Netcraft Web Server Stats Challenged
kolchak writes "An article in The Age has an interesting analysis of the Netcraft Web Server Usage Reports. According to Port80 Software, Netcraft's surveys are biased towards domain name parkers and very small web sites, not taking into account how popular a site may be - there's some interesting results in the competing Port80 survey." However, it should be pointed out that Port80 "develops software products to enhance the security, performance and user experience of Microsoft's Internet Information Services (IIS) Web server."
This is wrong on soooooo many levels. I could understand trying to twist the truth by redefining what a webserver is... but thier sampling method is straight out wrong.
Want proof? Here it is. Go to the linked article, (or click here) and where they have the box to check your server header (about half way down the page) type in www.microsoft.com - you will see its running IIS/6. A nice happy IIS server.
Now, type in my web server - http://www.isthatdamngood.com - its a nice Linux/Apache server. My server will CRASH thier app! Actually, a lot of linux servers will crash it...
Kinda hard to claim your results are more indicitative of the market when your scanning technology is flat out broken.
Karma: SELECT `karma` FROM `users` WHERE `userid`=138474;
From thier Partners page:
"Port80 Software's Strategic Partners:
Microsoft, Inc."
Strategic in what way? FUD?
and this was their response:
We detect that homepage.mac.com is running Apache/1.3.27 (Darwin).
but with this caveat
Note:
No matter what the above results show, this company may be running Microsoft IIS and protecting its Web server identity with ServerMask.
Nope, no bias there.
The dogcow says "Moof!"
It is not only funny that according to their "survey" IIS has more market share than Apache, but *gasp* Netscape has a larger market share than Apache too!
That is as big of a red flag as I have ever seen.
Of course the fact that they indeed produce softs for IIS is in no way shape or form any sort of indication to a possible, slight, minimal... bias.
LOL, a nice laugh... and they may even get slashdotted, which will bring joy to their sorry operation since they will now be able to claim that they are now one of the nets most popular companies/sites. I am sure this is some sort of ploy to get traffic, it will be funny to see if indeed their beloved IIS can stand the slashdot effect. LOL
Even if these Port80 guys are on Microsoft's payroll, the point they make is still quite correct - it make no sense to measure market share by simply counting web hosts. If all the high-traffic web sites on the Internet are running IIS while the numerically greater but less popular remainder are running Apache, can you meaningfully say that Apache has a higher 'market share'?

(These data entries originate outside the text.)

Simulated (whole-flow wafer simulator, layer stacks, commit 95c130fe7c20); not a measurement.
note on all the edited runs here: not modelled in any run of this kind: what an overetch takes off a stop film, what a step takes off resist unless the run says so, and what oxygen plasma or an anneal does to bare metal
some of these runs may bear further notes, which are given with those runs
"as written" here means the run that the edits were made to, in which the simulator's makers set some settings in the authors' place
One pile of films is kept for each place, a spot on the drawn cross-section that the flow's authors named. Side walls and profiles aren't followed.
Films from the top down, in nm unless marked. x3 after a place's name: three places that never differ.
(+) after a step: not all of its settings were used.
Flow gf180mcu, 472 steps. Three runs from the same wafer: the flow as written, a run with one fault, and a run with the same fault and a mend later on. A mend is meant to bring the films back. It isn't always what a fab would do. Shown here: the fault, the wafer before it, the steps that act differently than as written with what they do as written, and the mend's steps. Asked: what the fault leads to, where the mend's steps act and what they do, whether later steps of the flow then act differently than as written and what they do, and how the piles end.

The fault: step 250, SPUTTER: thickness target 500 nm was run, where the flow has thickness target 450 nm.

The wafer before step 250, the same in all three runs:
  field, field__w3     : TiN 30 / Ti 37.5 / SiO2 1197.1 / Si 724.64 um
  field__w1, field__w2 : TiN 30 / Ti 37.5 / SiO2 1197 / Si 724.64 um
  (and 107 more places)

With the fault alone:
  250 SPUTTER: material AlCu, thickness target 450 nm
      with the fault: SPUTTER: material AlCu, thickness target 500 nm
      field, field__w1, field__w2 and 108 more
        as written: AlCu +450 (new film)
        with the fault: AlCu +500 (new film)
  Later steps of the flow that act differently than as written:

Unfortunately, short of tracking people's surfing habits or getting access to web server logs, there is no easy way of working out the popularity of a site. Netcraft's method of polling every known webserver is really the only practical method available, if it is not truly accurate.
You have to look at their survey. It's talking about the CORPORATE web servers. I work for a major corporate america company. We have close to 4000 servers handling our "web" environment. That consists of web, app, and database servers. There's more IIS then anything else out there for sure in corporate america. Expecially on the WEB front end. In a corporate environment there are about 20 Windows to 1 Unix boxes. Mostly due to Windows servers being so cheap and can't handle as much load per server. But on the DATABASE backend there is much more UNIX to Windows.
Another thing is Corporate America is barely getting their feet wet with Linux/Apache. The UNIX boxes that are installed are not running Apache, they're running something from a major vendor (ie. Netscape, etc). Up until this year there was NO linux in the corporate company I work for. If a MAJOR vendor will not support a product, corporate america will not install it. They love to point the finger at the vendors. If there's nobody to point a finger at when something goes wrong, it will not get installed.
Until Redhat started selling Linux for $5k corporate america wouldn't even bat an eye at it. Now they're eating it up like hot cakes cause it's EXPENSIVE! Linux is no longer a free thing. Now powerful execs can point fingers and plus be able to throw around the "L" buzz word and feel like they're pushing the envelope.
I tried several sites myself with my own javascript and guess what?
My results were were different than their's more than half the time! I figured they had multiple servers running, etc., so I rechecked at least 5 times on all sites (all sites checked, that is ~50)...NO CHANGE!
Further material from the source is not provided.